To account for the difference between groups at baseline we could add an estimate of the effect of baseline differences. In a simplified description this could look like:

\[y = \beta_0 + \beta_{Group} + \beta_{Mid} + \beta_{Post}\] Where the additional \(\beta_{Group}\) is a dummy variable assigning 1 to all observations in the 30RM group and 0 otherwise. In R we extend the model formulation simply by adding group:

In R, we would write this model formula as

strength ~ group + time 

Estimates from the new model will have one “line” per group representing the average difference between groups at baseline but not accounting for differences in changes over time per group. The two black dashed lines in Figure 3 represents this model.

Figure 3. Hypothetical model of a study strength development in two groups. The black cross represents a model of the data only modelling the mean, the solid black line represents a model modelling the average change over time in the two groups. The dashed black lines represents the average change over time with baseline difference between groups at baseline accounted for. Hypothetical values per group and time are represented in colored lines

Figure 3. Hypothetical model of a study strength development in two groups. The black cross represents a model of the data only modelling the mean, the solid black line represents a model modelling the average change over time in the two groups. The dashed black lines represents the average change over time with baseline difference between groups at baseline accounted for. Hypothetical values per group and time are represented in colored lines

Notice that the addition of the group term creates two parallel lines representing each group. To fully capture the average changes per group we need to let the model account for different changes per time in each group. We do this by adding an “interaction term.” The interaction term allows for each group to have different values at “Mid” and “Post.”

A simplified model formulation could look like this:

\[y = \beta_0 + \beta_{Group} + \beta_{Mid} + \beta_{Post} + \beta_{Mid:Group} + \beta_{Post:Group}\]

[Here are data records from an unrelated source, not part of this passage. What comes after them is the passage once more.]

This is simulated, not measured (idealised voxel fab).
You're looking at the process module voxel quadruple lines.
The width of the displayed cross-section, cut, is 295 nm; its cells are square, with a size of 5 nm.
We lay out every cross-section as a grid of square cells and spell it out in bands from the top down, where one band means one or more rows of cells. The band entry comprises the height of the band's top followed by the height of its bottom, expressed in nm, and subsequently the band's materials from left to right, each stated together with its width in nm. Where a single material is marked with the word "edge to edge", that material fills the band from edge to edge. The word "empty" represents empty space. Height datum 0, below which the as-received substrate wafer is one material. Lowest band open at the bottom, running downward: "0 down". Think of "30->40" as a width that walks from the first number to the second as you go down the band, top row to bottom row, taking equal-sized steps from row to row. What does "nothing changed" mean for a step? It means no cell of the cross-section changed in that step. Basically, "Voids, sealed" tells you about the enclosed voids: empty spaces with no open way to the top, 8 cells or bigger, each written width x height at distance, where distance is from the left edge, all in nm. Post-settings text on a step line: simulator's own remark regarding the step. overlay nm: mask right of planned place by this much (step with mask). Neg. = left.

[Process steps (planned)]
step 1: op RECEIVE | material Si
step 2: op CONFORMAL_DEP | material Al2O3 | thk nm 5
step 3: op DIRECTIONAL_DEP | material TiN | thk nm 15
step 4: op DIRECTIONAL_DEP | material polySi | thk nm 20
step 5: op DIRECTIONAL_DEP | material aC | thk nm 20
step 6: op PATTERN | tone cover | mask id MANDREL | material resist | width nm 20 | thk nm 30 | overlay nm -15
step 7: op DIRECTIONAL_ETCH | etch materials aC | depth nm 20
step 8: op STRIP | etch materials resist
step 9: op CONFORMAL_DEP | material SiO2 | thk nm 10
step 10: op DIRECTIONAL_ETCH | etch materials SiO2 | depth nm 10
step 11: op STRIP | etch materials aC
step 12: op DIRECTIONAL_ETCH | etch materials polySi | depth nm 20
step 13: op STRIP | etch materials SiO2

In R, we would write this model formula as

strength ~ group + time + group:time

We may also simplify the above formula like this:

strength ~ group * time 

The output from this model given our hypothetical data could look like in table 1.

Table 1. Regression coefficients from an hypothetical data set.
Coefficient Estimate
Intercept 0.45
TimeMid 0.15
TimePost 0.20
Group10RM 0.05
TimeMid:Group10RM 0.15
TimePost:Group10RM 0.20

The 30RM group is the reference group so the intercept estimate is the mean in this group at the Pre time point. The 30RM group increases by 0.15 units from Pre to Mid and 0.20 units from Pre to Post. At Pre, the 10RM group is 0.05 units above the 30RM group. Compared to the change seen in the 30RM group, the 10RM group increases an additional 0.15 points Pre to Mid and an additional 0.20 units from Pre to Post.

To calculate the average in the 30RM group at Mid we can combine estimates from the regression table (above) according to our model formula. Keeping only the terms needed

\[y = \beta_0 + \beta_{Mid} \] \[y = 0.45 + 0.15\]

\[y = 0.6\] The same principles apply if we want to know the estimated mean in the 10RM group at Post, keeping the relevant terms:

\[y = \beta_0 + \beta_{Group} + \beta_{Post} + \beta_{Post:Group}\] \[y=0.45 + 0.05 + 0.2 + 0.2\] \[y=0.9\] By adding up the terms in a linear fashion (hence linear regression) we can calculate the estimated averages from both groups.

The final model allows for different changes over time per group. And different regression estimates will reflect these patterns (Figure 4).

Figure 4. Hypothetical model of a study on strength development in two groups. The dashed colored lines represents the average change over time per group with baseline difference between groups at baseline accounted for. Regression terms are printed to represent a full interaction model describing the data.

Figure 4. Hypothetical model of a study on strength development in two groups. The dashed colored lines represents the average change over time per group with baseline difference between groups at baseline accounted for. Regression terms are printed to represent a full interaction model describing the data.

Inference from a repeated measures study

In the scenario described above the most meaningful comparison between groups are the differences in change over time between groups. This is because our design lets us do this comparison. A comparison that is much more uncertain in a study like this is the within-group changes over time. This is because we do not have a control condition for comparison. Imagine that in our example above, the two groups are both training, comparing the two groups means that we are comparing two different training protocols. We might be tempted to say that the average increase in strength is due to the training, however, strictly speaking this problematic as we do not have a group of randomly assigned individuals who have performed all tests but not performed the training. The effect we see on strength on average could be an effect of learning the strength test. We can not isolate the training effect from other effects when we do not have a control group!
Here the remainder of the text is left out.